June 16, 2022 · less than 3 min read
Nike could be in hot water.
Upping the stakes
If we told you Nike and Adidas were heading to court, we wouldn’t blame you if you responded with a yawn and “What? Again?” It’s true that the pair have taken their differences to court on more than one occasion, but in the latest face-off of the retailing giants, Adidas has upped the stakes.
The three-stripe brand has filed its first ever federal lawsuit against Nike, alleging that its competitor infringed on no fewer than nine of its patented technologies, including its adjustable shoe tech and smartphone apps. Anyone can make a mistake – but making nine? That seems a little more than clumsy.
A tale as old as time
One of the key parts of the filing relates to – surprise, surprise – in-app purchases and perks. If you’ve kept half an eye on app innovation over the last few years, you’ll know just how much trouble in-app purchases can cause. Adidas is accusing Nike’s Run Club, Training Club, and SNKRS apps of copying Adidas’s own ideas. Whether it’s being able to reserve exclusive sneakers or getting audio feedback on your workouts, Adidas thinks it got there first.

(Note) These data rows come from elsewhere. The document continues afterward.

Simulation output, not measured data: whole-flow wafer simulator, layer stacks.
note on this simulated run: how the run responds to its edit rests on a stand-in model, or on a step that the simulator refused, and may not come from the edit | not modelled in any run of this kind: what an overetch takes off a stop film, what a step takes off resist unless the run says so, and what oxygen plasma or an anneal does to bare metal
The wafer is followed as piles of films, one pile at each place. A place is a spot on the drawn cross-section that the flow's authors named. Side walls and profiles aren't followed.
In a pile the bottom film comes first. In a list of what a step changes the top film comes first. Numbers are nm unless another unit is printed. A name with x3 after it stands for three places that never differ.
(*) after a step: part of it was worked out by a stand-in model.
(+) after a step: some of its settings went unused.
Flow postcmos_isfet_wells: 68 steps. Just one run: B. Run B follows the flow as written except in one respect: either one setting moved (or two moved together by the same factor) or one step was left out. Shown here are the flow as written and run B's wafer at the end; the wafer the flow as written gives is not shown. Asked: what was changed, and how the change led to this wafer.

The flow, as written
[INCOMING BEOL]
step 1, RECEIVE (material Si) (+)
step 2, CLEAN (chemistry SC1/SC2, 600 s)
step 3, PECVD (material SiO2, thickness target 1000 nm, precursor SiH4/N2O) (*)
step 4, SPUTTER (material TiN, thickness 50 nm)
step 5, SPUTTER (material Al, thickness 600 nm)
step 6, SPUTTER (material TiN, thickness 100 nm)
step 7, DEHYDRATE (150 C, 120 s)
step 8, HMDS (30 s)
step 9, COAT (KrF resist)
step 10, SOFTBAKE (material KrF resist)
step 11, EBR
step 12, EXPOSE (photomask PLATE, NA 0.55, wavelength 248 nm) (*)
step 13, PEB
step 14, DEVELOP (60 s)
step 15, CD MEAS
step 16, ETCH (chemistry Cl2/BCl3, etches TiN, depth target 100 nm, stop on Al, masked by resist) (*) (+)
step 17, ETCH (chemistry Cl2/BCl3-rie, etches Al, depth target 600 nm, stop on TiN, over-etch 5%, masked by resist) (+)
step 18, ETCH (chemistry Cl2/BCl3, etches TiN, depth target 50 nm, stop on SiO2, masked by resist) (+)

Adidas is also claiming Nike’s Adapt sneakers are just a cut and paste of its own Adidas_1. This is a sneaker that features a kind of ‘motor’ on the inside of the shoe that dynamically adjusts the conditions and stiffness of the shoe depending on the environment which it’s being used in. Neat.
Adidas is seeking damages, but the ramifications of this court case could be widespread. If the firm is able to cut off GPS mapping, heart tracking and a whole host of other fitness features, it could be big trouble for the fitness app world in general. Moral of the story? Don’t get on the wrong side of Adidas.